Monday, August 23, 2010

Let's Go Traveling And Trick People

She ushers me out the house door, down the porch steps, through the yard, out the gate to the street.

- Where are we going? What's the rush?
- We're taking a walk.
- That's new. What's going on in that mind of yours?
- I want to leave here.
- You just got back from leaving here.
- Let's go traveling and trick people.
- That's for desperate people. We aren't desperate.
- Are you a saint? I hadn't noticed. Why do you care?
- Some people you don't hurt by taking their money, OK. But some you do. It's too difficult to be sure which is which. I don't want the job.
- You like riding around in my car. It has to be paid for.
- Is that why we are walking? Trying to prove something?

She has just come back from one of her trips, a music connection to be met in London, coming back nervous and afraid.

Confidante, but not complicit: how do I make sure that's what I am? I won't betray her confidence, but neither will I help betray others confidence in her.

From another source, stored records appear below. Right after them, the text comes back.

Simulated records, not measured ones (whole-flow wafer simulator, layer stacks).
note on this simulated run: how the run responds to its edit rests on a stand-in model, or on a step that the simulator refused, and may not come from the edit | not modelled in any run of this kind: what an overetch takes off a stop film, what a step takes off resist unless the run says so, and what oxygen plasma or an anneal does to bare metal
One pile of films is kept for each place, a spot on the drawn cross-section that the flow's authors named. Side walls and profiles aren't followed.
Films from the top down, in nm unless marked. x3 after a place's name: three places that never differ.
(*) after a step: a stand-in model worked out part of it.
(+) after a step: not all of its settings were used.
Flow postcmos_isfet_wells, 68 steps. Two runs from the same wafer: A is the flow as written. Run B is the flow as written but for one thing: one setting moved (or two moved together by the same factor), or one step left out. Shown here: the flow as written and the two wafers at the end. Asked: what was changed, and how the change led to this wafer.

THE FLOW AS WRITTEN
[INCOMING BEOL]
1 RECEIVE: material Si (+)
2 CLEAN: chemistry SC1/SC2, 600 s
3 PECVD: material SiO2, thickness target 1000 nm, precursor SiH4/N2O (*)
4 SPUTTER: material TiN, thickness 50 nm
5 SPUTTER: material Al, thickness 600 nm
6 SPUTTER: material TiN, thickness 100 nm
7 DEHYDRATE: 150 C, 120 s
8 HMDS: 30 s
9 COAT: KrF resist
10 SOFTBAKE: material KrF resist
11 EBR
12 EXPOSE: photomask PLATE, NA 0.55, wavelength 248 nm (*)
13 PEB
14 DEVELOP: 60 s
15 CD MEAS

We do go on together, we don't cheat people together. We go to the school track late at night to run, we go to the flea market at Rackeve, we talk about going to the U.S., buying a car and traveling. When the music career comes to nothing, and she gets on the plane to meet me at the hotel in Santa Monica, she says she doesn't want to be judged on the basis of the old life, she wants to be given the chance for a new start. That's what I want too.